Question

In a ground-state `"P"` atom in the gas phase, how many electrons have the quantum numbers `n = 3, l = 1, m_l = –1` ?

Answer 1

One electron.

Explanation:

The key here is the electron configuration of a neutral atom of phosphorus, which looks like this

`"P: " 1s^2 2s^2 2p^6 3s^2 3p^3`

Now, the `p` subshell contains a total of `3` orbitals. According to Hund's Rule, every orbital present in a given subshell must be half filled before any one of the orbitals can be completely filled.

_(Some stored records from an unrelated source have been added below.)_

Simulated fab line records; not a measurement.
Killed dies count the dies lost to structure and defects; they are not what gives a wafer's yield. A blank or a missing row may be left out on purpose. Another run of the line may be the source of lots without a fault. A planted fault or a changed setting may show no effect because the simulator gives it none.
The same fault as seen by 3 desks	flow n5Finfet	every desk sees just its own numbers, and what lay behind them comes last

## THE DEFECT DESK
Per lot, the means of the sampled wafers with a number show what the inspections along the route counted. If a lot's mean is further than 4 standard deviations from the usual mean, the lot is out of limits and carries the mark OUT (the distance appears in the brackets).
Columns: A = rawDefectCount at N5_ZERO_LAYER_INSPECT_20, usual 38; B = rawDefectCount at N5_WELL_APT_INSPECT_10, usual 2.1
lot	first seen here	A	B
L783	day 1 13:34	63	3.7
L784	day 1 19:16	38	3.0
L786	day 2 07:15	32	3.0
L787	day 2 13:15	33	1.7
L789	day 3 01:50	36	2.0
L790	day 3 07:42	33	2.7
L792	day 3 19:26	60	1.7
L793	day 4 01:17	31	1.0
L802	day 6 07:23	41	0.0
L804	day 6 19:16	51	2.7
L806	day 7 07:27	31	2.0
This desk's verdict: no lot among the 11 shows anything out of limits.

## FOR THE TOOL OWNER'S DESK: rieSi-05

This means that all the three `p` orbitals present in the `p` subshell must contain one electron, i.e. be half-filled, before any one of these orbitals can contain two electrons, i.e. be completely filled.

Notice that phosphorus has `3` electrons in the `3p` subshell. This tells you that each `3p` orbital will hold a single electron.

Now, you know that the principal quantum number, `n`, tells you the energy shell in which an electron is located inside an atom.

In your case, you have

`n=3 ->` the third energy shell

The angular momentum quantum number, `l`, describes the energy shell in which the electron is located.

You know that you have

• `l = 0 ->` the `s` subshell
• `l = 1 ->` the `p` subshell
• `l = 2 ->` the `d` subshell
  `vdots`

and so on. In your case, you're dealing with the `p` subshell.

Finally, the magnetic quantum number, `m_l`, tells you the orientation of the orbital in which the electron is located. For the `p` subshell, you have

`l = 1 implies m_l = {-1, 0 , +1}`

In your case, you have

`m_l = -1`

which refers to one of the three orbitals present in the `3p` subshell. Since all three `3p` orbitals contain a single electron, you can say that the incomplete quantum number set

`n = 3, l =1, m_l = -1`

describes one electron present in the third energy shell, in the `3p` subshell, in one of the three `3p` orbitals--let's say `3p_y`.